Milkweed touted as oil-spill super-sucker — with butterfly benefits

A Quebec company is taking a unique approach to cleaning up oil spills by producing the world's only industrial crop of milkweed that will be used as new kind of absorbent. And there's a bonus: growing more milkweed also helps conserve the habitat-stressed monarch butterfly.

Low-cost fibre sought by Parks Canada and habitat-stressed monarchs

The white fibres often seen floating in the fall breeze are able to absorb four times more oil than polypropylene, the artificial product now used to clean up spills. (M. Spencer Green/Associated Press)

A Quebec company is taking a unique approach to cleaning up oil spills by producing the world's only industrial crop of milkweed, which will be used as new kind of absorbent. 

Franç​ois Simard, creator of Protec-Style, has a contract with Parks Canada to supply national parks with oil-spill kits. The kits come with various sizes of absorbent tubes filled with milkweed fibre.
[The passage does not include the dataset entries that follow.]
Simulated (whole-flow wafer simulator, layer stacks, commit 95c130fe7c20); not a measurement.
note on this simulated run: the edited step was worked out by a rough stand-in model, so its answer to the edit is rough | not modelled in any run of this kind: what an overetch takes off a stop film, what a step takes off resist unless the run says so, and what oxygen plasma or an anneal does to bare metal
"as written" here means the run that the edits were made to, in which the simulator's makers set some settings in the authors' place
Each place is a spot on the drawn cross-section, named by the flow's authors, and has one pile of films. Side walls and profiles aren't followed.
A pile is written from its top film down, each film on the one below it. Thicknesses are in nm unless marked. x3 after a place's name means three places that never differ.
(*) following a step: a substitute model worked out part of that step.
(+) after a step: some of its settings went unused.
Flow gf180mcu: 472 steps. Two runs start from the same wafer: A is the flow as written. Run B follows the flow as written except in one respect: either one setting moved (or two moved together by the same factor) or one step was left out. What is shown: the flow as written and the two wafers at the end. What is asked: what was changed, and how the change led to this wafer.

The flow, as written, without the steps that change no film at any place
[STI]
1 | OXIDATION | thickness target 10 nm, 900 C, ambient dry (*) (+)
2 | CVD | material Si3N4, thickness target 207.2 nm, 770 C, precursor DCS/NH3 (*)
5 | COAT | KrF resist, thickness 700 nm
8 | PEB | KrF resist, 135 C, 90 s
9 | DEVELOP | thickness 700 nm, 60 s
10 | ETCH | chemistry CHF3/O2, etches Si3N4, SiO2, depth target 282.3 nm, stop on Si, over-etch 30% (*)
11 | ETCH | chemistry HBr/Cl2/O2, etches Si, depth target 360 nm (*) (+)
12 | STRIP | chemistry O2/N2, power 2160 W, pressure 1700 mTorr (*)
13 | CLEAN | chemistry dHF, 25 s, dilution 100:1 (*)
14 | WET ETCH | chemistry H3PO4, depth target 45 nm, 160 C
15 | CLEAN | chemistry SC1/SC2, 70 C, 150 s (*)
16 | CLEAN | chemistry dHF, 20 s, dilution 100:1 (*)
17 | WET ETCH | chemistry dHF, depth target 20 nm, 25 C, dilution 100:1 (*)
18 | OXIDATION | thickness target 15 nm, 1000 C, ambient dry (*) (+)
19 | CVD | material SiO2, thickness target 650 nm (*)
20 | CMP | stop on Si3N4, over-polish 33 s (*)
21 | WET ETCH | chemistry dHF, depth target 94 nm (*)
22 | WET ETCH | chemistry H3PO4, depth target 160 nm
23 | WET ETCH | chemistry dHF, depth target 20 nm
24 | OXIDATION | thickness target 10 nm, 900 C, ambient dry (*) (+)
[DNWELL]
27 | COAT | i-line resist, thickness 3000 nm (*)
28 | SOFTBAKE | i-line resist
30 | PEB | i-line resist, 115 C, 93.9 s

Simard says milkweed has a unique ability to repel water, which makes it perfect for oil spills on land or water.

"You can leave an absorbent [milkweed] sock in water and it will only absorb the oil. It's very unique in nature to have fibres like that," said Simard in an interview at his factory in Granby, Que. 
Franç​ois Simard, creator of Protec-Style, holds one of his absorbent milkweed-fibre oil-spill cleanup kits. (Margo McDiarmid/CBC)

Milkweed has long been considered a rural pest. But Simard, a former chemical engineer, says the plant's unusual qualities caught his interest.

The white fibres that you can often see floating in the fall breeze are light and hollow and able to absorb four times more oil than polypropylene, the artificial product now used to clean up spills.

Simard has set up a co-operative of 20 farmers in Quebec to grow 325 hectares of milkweed. He says there are another 35 growers on a waiting list.

Low-cost spill cleanup

After the milkweed is harvested, the fibres are separated from pods and seeds and then stuffed into absorbent "socks" or tubes at Simard's factory.

Each kit can absorb 200 litres of spilled oil.

"It's less expensive to use milkweed to collect the oil that was spilled in nature because you have more capacity, you need less absorbent, therefore there is less of a cost of disposal," said Simard.
A comparison shows how much milkweed material, right, and polypropylene, centre, would be needed to fully absorb a spill of the diesel oil in the container on the left. (Margo McDiarmid/CBC)

Parks Canada is interested in the milkweed spill kits because they fit with its mandate for environmental stewardship, says Mikailou Sy, who is head of environmental management for Parks Canada. The contract is worth $186,651 and will supply 50 national parks

The kits will be set up near where park wardens fill up their vehicles and in work yards where petroleum products are used. Staff will be asked to use the milkweed first to assess how well it works.

"Each time there is a spill, however minor it is, our people will be instructed to use this product first and to see whether it is more effective than the product they used before," said Sy in an interview with CBC.

There is also an added environmental benefit.

Habitat for monarchs

Milkweed plants are the only place where the orange and black monarch butterfly lays its eggs. The monarchs, some of which migrate a gruelling 3,000 kilometres every year from Canada to Mexico, are in steep decline. It's partly because milkweed, which is both a habitat and food source for the monarch caterpillar, is being destroyed by pesticides.
A monarch butterfly that Franç​ois Simard has named Bob perches on his arm. Demand for Simard's oil-spill kits means more milkweed crops that are beneficial for the butterflies. (Margo McDiarmid/CBC)

There's a growing movement in North America to plant milkweed along the migration route to help the disappearing butterfly. Last year, the leaders of Canada, Mexico and the U.S. signed an agreement to make greater efforts to protect the butterfly.

Simard says that's why his crop has added environmental benefit.

"The more milkweed we grow, the more monarchs we're going to see."

Simard, says this year's small milkweed crop in Quebec's Mauricie region was an example of what could happen.

"There were so many butterflies in the field that people on the road … had to stop," he says. "They were wondering what was happening. It was just growing 20 hectares that made the whole difference."

Simard is also working on plans to produce and test milkweed fibres for cold weather insulation with winter clothing manufacturer Chlorophylle.

But in the meantime, his small factory is busy filling up the milkweed oil spill kits that will be sent out to national parks this winter.

"It's very useful, and Mother Nature will thank us for it."